Setting up Kubernetes
Let's briefly go through the Kubernetes components before we deploy them. You can use the picture below for visualisation. Thanks to Lucas Käldström for creating this (@kubernetesonarm), used in his presentation on KubeCon.
Using rke, we can define 3 roles for our hosts:
control (controlplane)
The controlplane consists of all the master components. In rke the etcd role is specified separatately but can be placed on the same host as the controlplane. The API server is the frontend to your cluster, handling the API requests you run (for example, through the Kubernetes CLI client kubectl which we talk about later). The controlplane also runs the controller manager, which is responsible for running controllers that execute routine tasks.
etcd
The key-value store and the only component which has state, hence the term SSOT in the picture (Single Source of Truth). etcd needs quorum to operate, you can calculate quorum by using (n/2)+1 where n is the amount of members (which are usually hosts). This means for a production deployment, you would deploy at least 3 hosts with the etcd role. etcd will continue to function as long as it has quorum, so with 3 hosts with the etcd role you can have one host fail before you get in real trouble. Also make sure you have a backup plan for etcd.
worker
A host with the worker role will be used to run the actual workloads. It will run the kubelet, which is basically the Kubernetes agent on a host. As one of its activities, kubelet will process the requested workload(s) for that host. Each worker will also run kube-proxy which is responsible for the networking rules and port forwarding. The container runtime we are using is Docker, and for this setup we'll be using the Flannel CNI plugin to handle the networking between all the deployed services on your cluster. Flannel will create an overlay network between the hosts, so that deployed containers can talk to each other.
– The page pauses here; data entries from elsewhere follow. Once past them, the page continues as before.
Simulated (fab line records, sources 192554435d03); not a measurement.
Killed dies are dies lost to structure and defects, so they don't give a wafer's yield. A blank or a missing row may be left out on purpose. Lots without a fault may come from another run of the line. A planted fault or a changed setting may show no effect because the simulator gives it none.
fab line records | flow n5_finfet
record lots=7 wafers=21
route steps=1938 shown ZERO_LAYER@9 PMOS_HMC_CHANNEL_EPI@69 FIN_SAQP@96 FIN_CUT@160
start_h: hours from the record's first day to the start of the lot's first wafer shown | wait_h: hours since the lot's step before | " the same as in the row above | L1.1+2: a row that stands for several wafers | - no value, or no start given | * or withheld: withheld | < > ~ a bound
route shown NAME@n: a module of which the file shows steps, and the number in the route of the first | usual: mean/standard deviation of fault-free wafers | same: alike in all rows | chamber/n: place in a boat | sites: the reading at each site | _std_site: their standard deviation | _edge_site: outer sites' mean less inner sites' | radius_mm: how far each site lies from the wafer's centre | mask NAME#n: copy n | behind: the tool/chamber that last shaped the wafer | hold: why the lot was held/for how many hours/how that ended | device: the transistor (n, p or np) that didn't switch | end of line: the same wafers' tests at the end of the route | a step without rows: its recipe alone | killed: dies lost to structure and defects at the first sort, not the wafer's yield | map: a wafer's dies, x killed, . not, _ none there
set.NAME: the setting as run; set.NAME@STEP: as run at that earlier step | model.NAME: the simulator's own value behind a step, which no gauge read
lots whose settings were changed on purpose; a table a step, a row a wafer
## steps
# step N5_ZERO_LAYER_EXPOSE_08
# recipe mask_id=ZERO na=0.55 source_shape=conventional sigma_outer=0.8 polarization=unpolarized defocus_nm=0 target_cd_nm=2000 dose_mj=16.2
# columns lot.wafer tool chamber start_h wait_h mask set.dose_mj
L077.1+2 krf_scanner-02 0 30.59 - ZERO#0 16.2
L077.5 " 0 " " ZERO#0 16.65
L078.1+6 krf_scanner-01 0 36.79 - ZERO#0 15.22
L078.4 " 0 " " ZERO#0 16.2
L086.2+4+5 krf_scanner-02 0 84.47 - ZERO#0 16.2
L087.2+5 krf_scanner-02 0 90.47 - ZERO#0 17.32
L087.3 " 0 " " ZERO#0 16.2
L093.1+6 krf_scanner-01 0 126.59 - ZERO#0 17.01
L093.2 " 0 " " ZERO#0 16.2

For more information on Kubernetes components, see the Kubernetes documentation.
For this setup we'll be using 3 hosts, 1 host will be used as controlplane (master) and etcd (persistent data store) node, 1 will be used as worker for running containers and 1 host will be used as worker and loadbalancer entrypoint for your cluster.
Hosts
You need at least OpenSSH server 7 installed on your host, so rke can use it to tunnel to the Docker socket. Please note that there is a known issue when connecting as the root user on RHEL/CentOS based systems, you should use an other user on these systems.
SSH key authentication will be used to setup an SSH tunnel to the Docker socket, to launch the needed containers for Kubernetes to function. Tutorials how to set this up, can be found for Linux and Windows
Make sure you have either swap disabled on the host, or configure the following in cluster.yml for kubelet (we will generate cluster.yml in the next step)
kubelet:
image: rancher/k8s:v1.8.3-rancher2
extra_args: {"fail-swap-on":"false"}
Docker
The hosts need to run Linux and use Docker version 1.12.6, 1.13.1 or 17.03.2. These are the Docker versions that are validated for Kubernetes 1.8, which we will be deploying. For easy installation of Docker, Rancher provides shell scripts to install a specific Docker version. For this setup we will be using 17.03.2 which you can install using (for other versions, see https://github.com/rancher/install-docker):
curl https://releases.rancher.com/install-docker/17.03.2.sh | sudo sh
If you are not using the root user to connect to the host, make sure the user you are using can access the Docker socket (/var/run/docker.sock) on the host. This can be achieved by adding the user to the docker group (e.g. by using sudo usermod -aG docker your_username). For complete instructions, see the Docker documentation.
Networking
The network ports that will be used by rke are port 22 (to all hosts, for SSH) and port 6443 (to the master node, Kubernetes API).
rke
Note: in the examples we are using rke_darwin-amd64, which is the binary for MacOS. If you are using Linux, replace that with rke_linux-amd64.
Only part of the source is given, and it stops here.